# Field-coupled Nanocomputing Energy Analysis Tool

Marco Antonio Ribeiro\*, Jeferson Figueiredo Chaves\*<sup>†</sup>, Omar Paranaiba Vilela Neto\*

\*Department of Computer Science

Federal University of Minas Gerais, Belo Horizonte, Minas Gerais

Email: [marcoantonio, jefchaves, omar]@dcc.ufmg.br

<sup>†</sup>Department of Computer Engineering

Federal Center of Technological Education of Minas Gerais, Belo Horizonte, Minas Gerais

Abstract—Field-coupled nanocomputing (FCN) devices are expected to reach ultralow power consumption, thus the energetic losses emerging from the irreversible erasure of information becomes significant. In this case, the development of tools for determining the lower bounds related to those losses are quite important. In this paper we present our tool and its algorithms that quantify these information losses. Our software reads a FCN layout design, recognize the logic gates based on a standard cell library, builds a graph representing its netlist and then calculate the energy losses accordingly to two different methods found in the literature. To the best of our knowledge, this work presents the first attempt to automate the aforementioned calculations.

## I. INTRODUCTION

Energy efficiency is an important issue to consider when it comes to digital systems development. Despite all the accomplishments in the CMOS evolution, there has been an active search for its replacement [1]. Despite the fact that there is no mature technology available yet, many new devices are being considered as replacement for CMOS transistors.

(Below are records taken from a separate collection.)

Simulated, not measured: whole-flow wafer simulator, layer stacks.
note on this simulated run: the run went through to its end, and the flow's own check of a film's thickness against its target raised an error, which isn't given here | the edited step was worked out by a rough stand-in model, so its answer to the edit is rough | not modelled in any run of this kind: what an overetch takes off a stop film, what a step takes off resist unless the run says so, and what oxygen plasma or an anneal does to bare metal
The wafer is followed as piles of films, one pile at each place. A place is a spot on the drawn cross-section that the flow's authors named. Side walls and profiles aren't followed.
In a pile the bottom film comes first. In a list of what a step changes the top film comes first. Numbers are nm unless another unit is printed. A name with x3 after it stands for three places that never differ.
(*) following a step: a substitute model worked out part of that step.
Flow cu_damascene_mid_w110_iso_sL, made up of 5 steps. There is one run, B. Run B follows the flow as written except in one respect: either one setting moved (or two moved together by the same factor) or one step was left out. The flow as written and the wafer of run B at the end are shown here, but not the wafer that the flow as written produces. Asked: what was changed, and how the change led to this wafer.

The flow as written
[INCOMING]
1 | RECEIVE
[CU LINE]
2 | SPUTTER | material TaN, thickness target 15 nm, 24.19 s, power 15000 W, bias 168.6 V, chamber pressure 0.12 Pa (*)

Field-coupled nanocomputing (FCN) devices are one of the research topics likely to be used in the design of new hard-ware components. Information transfer and computation are achieved in FCN via local field interactions between nanoscale building blocks that are organized in patterned arrays. Several FCN paradigms are currently under active investigation, including quantum-dot cellular automata (QCA), molecular quantum cellular automata (MQCA) and nanomagnetic logic (NML) [2].

Although most of these emerging technologies present very low power consumption, they are energetically bounded by a rigid thermodynamic limit. In 1961, Rolf Landauer argued that any irreversible computational process, i.e., those where information is lost, results in the loss of kTln(2) joules per bit erased, where k is the Boltzmann constant and T is the temperature [3]. The validity of this thermodynamic limit in computation, also know as Landauer's principle, has been disputed since its proposal. Only recently, in 2012, Landauer's principle was experimentally verified, confirming that there is a physical limit in irreversible computation [4].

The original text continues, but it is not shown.